Through the Looking Glass Children's Book Reviews

Satchel Paige: Striking Out Jim Crow

Satchel Paige: Striking Out Jim Crow

James Sturm, Rich Tommaso
Illustrator:  Gerald Early 
Graphic Novel
For ages 9 to 12
Hyperion, 2007   ISBN: 978-0786839001

An eighteen year old sharecropper called Emmet is leaving his wife and child to go and play baseball with the Red Sox, a Negro team. He plays very well until his team comes up against the Black Barons. Satchel Paige, the famous black baseball player, will be pitching. Emmet is determined that Satchel Paige will not get the better of him. And, sure enough the young man does very well indeed - Satchel Paige does not strike him out. But the sharecropper from Alabama blows out his knee as he comes into the home plate. As he lies there he sees Satchel Paige standing above him. Satchel Paige gives Emmet the ball that they just played.

Back in Tuckwilla, Alabama, the former baseball player is working in the fields again. He tries to ensure that his little soon Emmet Jr. goes to school even when the cotton needs picking, but the landowners, the Jennings twins, make sure that Emmet Jr. is in the fields. First they threaten Emmet and try to intimidate him. Then they hurt Emmet Jr. There is nothing that Emmet can do - he has make sure that his little son is in the fields during the cotton picking season.

Then the Tuckwilla All-Stars, the local baseball team run by the Jennings twins, sets up a game against the Satchel Paige All-Stars. It is obvious that the Jennings - who played baseball for a while - hope to show everyone that their team is better than the Negro team. Even after the game begins Satchel Paige does not show his face. His team begins to lose and the white players are feeling cocky. Then Satchel Paige begins to pitch and everything changes. Satchel does not care that the team he is playing against is white. He plays around and goofs off just as he always does. Then one of the Jennings twins uses the N-word. Now the game takes a serious turn and Paige sets about showing everyone what a brilliant baseball pitcher can do.

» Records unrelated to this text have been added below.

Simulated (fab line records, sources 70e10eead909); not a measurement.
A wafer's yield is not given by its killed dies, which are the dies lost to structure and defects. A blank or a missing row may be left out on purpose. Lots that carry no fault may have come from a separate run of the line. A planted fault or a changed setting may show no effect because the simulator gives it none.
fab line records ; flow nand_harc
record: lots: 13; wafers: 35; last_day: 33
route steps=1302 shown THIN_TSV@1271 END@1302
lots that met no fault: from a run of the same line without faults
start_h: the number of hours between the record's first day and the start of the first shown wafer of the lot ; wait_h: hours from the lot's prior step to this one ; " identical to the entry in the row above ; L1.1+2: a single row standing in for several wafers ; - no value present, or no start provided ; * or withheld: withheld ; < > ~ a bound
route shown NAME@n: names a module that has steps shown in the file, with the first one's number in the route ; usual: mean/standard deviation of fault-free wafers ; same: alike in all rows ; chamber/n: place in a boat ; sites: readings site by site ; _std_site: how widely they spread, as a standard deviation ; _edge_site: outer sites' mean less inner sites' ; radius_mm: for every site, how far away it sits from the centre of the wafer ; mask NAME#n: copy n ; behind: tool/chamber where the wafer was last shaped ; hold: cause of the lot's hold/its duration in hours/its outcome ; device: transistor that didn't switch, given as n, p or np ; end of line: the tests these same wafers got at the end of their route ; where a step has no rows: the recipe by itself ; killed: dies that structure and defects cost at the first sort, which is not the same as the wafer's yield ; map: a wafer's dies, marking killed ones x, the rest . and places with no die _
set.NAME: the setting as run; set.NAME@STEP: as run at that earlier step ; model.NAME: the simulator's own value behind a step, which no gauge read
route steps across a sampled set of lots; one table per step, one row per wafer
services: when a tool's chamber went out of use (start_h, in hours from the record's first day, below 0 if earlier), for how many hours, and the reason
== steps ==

This remarkable book not only tells the story of two games which have a profound effect on a poor sharecropper from the south. It also gives readers a picture of what it was like to live in the United States in the 1930's. It shows readers how cruel the Jim Crow laws were and how all pervasive racism was. It is hard to imagine today how anyone could force a man to make his little son work in the fields rather than go to school, and yet such things were done. As we read we also find out what Satchel Paige was like as a player and as a man. He was quiet and had a sense of humor. He liked to play with the minds of the people he pitched against. He also wasn't willing to let white players intimidate and insult him. He found his own way to fight back - by pitching them out of the inning.